Lokathor / wide

A crate to help you go wide. By which I mean use SIMD stuff.
https://docs.rs/wide
zlib License
251 stars 22 forks source link

Combination of `i8x16::move_mask()` and `.trailing_zeros()` is a footgun #165

Open whitequark opened 2 weeks ago

whitequark commented 2 weeks ago

For example, consider this code, extracted from one of my libraries:

for &group in samples.array_chunks::<16>() {
    let mask = predicate(i8x16::new(group));
    offset += mask.move_mask().trailing_zeros() as usize;
    if mask.any() { break }
}
offset

The intent here is to move offset by the fractional part of the group that matched the predicate. Unfortunately, if the predicate didn't match at all, the moved mask would have 32 zeroes, throwing off the pointer.
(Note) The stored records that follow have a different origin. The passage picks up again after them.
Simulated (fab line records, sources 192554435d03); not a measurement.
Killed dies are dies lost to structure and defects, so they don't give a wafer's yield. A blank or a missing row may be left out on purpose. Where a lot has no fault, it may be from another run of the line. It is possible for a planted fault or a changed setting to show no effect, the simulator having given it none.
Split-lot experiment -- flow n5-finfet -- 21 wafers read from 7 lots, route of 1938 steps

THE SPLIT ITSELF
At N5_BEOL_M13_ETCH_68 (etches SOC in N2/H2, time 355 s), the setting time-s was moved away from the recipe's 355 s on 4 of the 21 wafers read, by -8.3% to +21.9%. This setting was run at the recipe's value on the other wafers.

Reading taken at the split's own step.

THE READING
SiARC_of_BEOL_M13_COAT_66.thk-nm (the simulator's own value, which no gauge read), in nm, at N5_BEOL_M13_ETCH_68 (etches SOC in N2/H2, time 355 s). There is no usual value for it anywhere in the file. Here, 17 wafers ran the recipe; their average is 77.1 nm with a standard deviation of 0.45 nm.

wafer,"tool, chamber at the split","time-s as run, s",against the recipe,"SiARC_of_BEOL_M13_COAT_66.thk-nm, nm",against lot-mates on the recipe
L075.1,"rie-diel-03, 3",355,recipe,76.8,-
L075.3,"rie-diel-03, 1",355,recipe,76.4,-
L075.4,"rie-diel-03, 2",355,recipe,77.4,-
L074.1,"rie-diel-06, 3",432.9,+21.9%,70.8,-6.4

(I know about iter.remainder()--in this particular application it can't be used because by the time the remainder is examined, it is already advanced past the group being matched by the predicate.)

Making i8x16::move_mask() be an u16 would solve this problem, but won't work for i32x4. Adding leading_zeros() and trailing_zeros() to the SIMD types, or perhaps boolean mask types from #43, would also solve it.

Lokathor commented 2 weeks ago

I wouldn't have come up with a loop like that, I think. Though, I see your point about how things can get mixed up if you write it that way.

Given the amount of time I have to work on wide lately (not much), I'd prefer to avoid solutions that are breaking changes in the library.

I'm not totally sure that I understand the proposed loop as well. If there's any elements matching the predicate, you add some to the offset and then break the loop immediately? So the only time you don't break the loop is if "no elements match", so wouldn't the move_mask of a "no elements match" always be a 0? So can't you make it an if-else with adding a constant 16 per loop that continues, and then add move_mask when things don't continue?

whitequark commented 2 weeks ago

So can't you make it an if-else with adding a constant 16 per loop that continues, and then add move_mask when things don't continue?

I can! I'm reporting this as an UI issue, not a correctness issue. Feel free to close if this isn't wanted.

Lokathor commented 1 week ago

It can stay open, but basically it's sorta "needs design" I guess.